Saturday, June 30, 2012

foodie pen pals

so
this is embarrassing
i usually have my camera poised
ready to snap a photo
of 
any food that meanders
in my line of vision
i have a look
that hubster knows
which indicates
don't touch
until i get a shot of it
we pause
like others do for prayer
for
photos

so
how it came to be
that
i opened my foodie pen pal package
loosing all sense of
decorum
dug in to the fudge
before taking a picture
is 
beyond
me
but it happened
i am embarrassed
mea culpa

however
i did
stop myself mid-way
resisting urges
to tear into the rest of the goodies
until i got this shot
i felt a little bad
for the darling gal who shopped for me
because
what do you get the girl
who says
oh
i like everything
it i almost as bad
as
i like nothing
but
look at the bounty

all things i love
(jam, tea, confections, crunchies)
a big huggy thank you to
azia
from
for the thoughtful prize!

thinking you might want to be a foodie pen pal?
you should
it is fun
check it out here
(you do not have to be a blogger to participate)

Friday, June 29, 2012

boozy kumquat marmalade

it is 
a thousand degrees
in my kitchen
so warm
i keep the lights off
somehow believing
darkness=cool
not. really. working

yesterday
hubster and i
did a drive by pick off
you see
the day before
we were at my brother's new home
and i noticed
a line of
kumquat trees
my brother
didn't know what they were
so i figured
he wouldn't mind
if i took 
a handful or 10

yesterday
while he was at work
we helped ourselves

today
i didn't feel much like
hovering over the hob
stirring 
&
canning

which led to
a small batch

3 jars of jam
one for us
one for him
and
one for pouring over vanilla ice cream
no canning required

with a sweet as honey peel
and
puckering sour flesh
kumquats make a perfect marmalade
add a splash of booze
and 
it becomes an adult only
morning treat
boozy kumquat marmalade
3 cups finely slice kumquats (pits removed)
1 cup granulated sugar
1 generous shot tequila
pinch of kosher salt

place all ingredients in a glass or ceramic bowl and let steep for about an hour.  dump into a heavy-bottom pot and cook over medium heat. let simmer until it becomes jammy..about 20 minutes. stir occasionally and watch it closely. you do not want it to become like sticky candy.  pour into sterilized jam jars and allow to come to room temperature.  store in the refrigerator.  

Friday, June 22, 2012

super crispy roasted potatoes

i realize
this favorite
isn't
homegrown
harvested
highbrow
organic
or 
local

i'm
not even sure
i can say
something as clever
as
canned at the peak of freshness

but

when you are craving
crispy crunchy roasted
potatoes
without time
to
par boil
pre
roast
these are just the trick

crispy crunchy roasted potatoes

canned whole potatoes--drained
olive oil
salt
pepper

preheat the oven to 450F. dry the potatoes thoroughly. using a fork, score each potato with nice deep ridges.  the potato may fall apart in your hands...no problem.  toss the potatoes into a oven safe casserole dish.  take the fork and gently smash the potatoes...not to pulverize, but to open them up a bit, but so that they still remain in one piece.  

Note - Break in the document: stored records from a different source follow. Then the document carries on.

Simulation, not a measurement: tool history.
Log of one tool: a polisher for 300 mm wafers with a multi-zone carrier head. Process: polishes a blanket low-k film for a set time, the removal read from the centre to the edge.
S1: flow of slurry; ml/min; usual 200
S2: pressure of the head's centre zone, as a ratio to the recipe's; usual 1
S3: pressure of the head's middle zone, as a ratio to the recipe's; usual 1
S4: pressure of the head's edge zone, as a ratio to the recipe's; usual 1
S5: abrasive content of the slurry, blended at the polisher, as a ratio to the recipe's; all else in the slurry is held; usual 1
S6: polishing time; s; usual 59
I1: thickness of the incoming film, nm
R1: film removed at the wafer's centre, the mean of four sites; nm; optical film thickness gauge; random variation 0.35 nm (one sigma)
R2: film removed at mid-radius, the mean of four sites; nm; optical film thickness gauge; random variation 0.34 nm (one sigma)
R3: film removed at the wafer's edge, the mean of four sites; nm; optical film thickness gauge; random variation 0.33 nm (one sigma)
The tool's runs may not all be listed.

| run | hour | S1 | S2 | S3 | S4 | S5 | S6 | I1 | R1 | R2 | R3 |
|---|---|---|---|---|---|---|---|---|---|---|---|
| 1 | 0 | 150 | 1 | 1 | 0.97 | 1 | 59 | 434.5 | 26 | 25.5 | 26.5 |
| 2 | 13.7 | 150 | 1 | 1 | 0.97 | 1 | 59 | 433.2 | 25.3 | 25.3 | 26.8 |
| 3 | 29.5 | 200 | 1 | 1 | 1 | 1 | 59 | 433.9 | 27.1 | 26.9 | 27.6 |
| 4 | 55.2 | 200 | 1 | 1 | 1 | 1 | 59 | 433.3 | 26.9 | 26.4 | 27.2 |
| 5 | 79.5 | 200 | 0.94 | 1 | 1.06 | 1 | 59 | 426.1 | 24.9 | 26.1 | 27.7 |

the idea here is to create as many scraggly surfaces as possilbe...that is what gives you the crunchy bits.  drizzle olive oil over the top...be generous, but don't let them swim in it.  use enough oil so that each potato has a light coating.  mix them up with your hands to ensure proper coverage.  generously sprinkle with freshly ground black pepper and kosher or sea salt.  roast, uncovered for 45min to 1 hour.  check on them periodically and scrape from the bottom to prevent sticking (maybe a couple of times during the hour).

*these potatoes have been canned in water, so they will retain moisture for quite a long time.  even when the outsides are good and crispy, you will still get a creamy interior.  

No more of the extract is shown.